Shacking up with the less insane faction, you’ve been given the role of a Runner, people who venture out into the dangerous city in order to complete odd jobs, set up traps, gather supplies, etc.

The first thing that you’ll notice about Dying Light is that the game is super easy on the eyes and, once you get used to the somewhat unique control scheme, it controls quite nicely. It takes a good hour before you get to the *ahem* meat of the game but, once you’ve been let loose on the city, Dying Light becomes a lot of fun.

It’s cheap as hell to simply compare a game to other games, but that’s probably the easiest way to get my thoughts across this early on. If you were to take the parkour of Mirror’s Edge, bolt on the crafting and post-apocalyptic setting of a game like The Last of Us, and pile all of that into a world that operates much like the Far Cry series, you’ll have a good idea of what to expect from Dying Light. And yes, I mean all of that in the best way possible.

There are lots of zombies to worry about in Dying Light and your best option is almost always to turn tail and run the hell away. The world is built with tremendous care, with loads of pathways, nooks and lots of verticality to take into account. Thankfully, the controls match this setting well. Before you know it, you’ll be sprinting through the city, leaping from rooftop to rooftop, climbing up telephone poles and grapping barely-in-reach ledges like a pro. Getting a good run going feels exhilarating, especially when you manage to make it from Point A to Point B without a zombie ever catching a glimpse of your fast-moving hide.



When the going gets tough, though, you do have a few tricks up your sleeve. You’ll have a few ways to distract zombies with items like firecrackers and, if you have to turn to blows, you’ll have all manner of melee objects to beat the pulp out of them with. You’ll also want to constantly scavenge on the go, picking up new weapons and objects that you can use to craft helpful items along the way.

Again, this is only my account from about five hours into the campaign but, so far, I’m having a lot of fun. I have a suspicion that the game’s mission structure is going to start to feel repetitive soon, but the free-running has been exciting enough to keep me moving full steam ahead up to this point. Along with the story missions, you’ll occasionally find citizens in need of help or on-the-fly objectives like picking up loot from supply drops before the bandits get there. Most of these revolve around “run to this place and push this button/grab this item” structure, but that could always change as I move further into the game.

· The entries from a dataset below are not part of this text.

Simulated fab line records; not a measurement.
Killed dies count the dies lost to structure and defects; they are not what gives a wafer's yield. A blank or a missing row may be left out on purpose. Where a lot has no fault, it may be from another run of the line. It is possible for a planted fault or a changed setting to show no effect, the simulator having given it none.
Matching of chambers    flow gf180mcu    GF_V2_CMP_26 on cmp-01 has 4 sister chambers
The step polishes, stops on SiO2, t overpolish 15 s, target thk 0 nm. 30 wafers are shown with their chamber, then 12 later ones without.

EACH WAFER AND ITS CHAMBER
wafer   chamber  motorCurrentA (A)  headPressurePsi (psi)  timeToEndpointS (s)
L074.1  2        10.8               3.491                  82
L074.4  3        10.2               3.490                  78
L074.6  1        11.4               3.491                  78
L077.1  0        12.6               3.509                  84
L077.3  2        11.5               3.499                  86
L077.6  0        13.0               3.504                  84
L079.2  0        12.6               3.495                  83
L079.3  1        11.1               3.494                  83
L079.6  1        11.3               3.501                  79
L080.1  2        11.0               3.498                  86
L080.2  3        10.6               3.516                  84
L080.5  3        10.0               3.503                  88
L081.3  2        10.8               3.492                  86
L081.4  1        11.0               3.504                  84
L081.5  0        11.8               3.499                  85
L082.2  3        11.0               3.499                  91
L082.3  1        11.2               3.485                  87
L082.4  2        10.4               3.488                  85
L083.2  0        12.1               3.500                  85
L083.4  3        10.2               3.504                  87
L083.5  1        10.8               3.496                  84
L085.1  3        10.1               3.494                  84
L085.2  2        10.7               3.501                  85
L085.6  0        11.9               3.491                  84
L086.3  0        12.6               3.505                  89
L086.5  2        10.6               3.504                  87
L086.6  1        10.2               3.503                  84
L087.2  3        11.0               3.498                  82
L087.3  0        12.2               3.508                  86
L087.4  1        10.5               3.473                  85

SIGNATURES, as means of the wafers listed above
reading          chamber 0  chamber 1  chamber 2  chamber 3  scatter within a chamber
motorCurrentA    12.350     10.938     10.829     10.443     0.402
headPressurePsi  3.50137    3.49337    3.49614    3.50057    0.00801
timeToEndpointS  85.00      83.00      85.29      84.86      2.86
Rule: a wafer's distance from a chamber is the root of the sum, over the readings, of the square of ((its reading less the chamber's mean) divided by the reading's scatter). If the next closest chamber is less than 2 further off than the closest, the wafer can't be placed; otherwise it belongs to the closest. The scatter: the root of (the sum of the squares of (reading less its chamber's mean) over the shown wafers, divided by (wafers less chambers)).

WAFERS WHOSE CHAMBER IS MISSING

To keep you occupied on the side, you’ve also got lots of blueprints to track down in order to make new weapons, three skill trees to unlock and earn new abilities and stat boosts from, under siege safe houses to liberate and serve as relief shelters (you DO NOT want to still be on the streets at night) and several other systems I’ve barely had an opportunity to dig into.

So, there you have it. Our full review will be up later this week but, for the time being, hopefully that will help you decide if Dying Light is up your alley. I haven’t hit any major bugs or anything at this point and, as stated above, I’ve enjoyed myself quite a bit here in the early goings. If you have any specific questions, I’ll do my best to answer them in the comments below. Otherwise, happy running!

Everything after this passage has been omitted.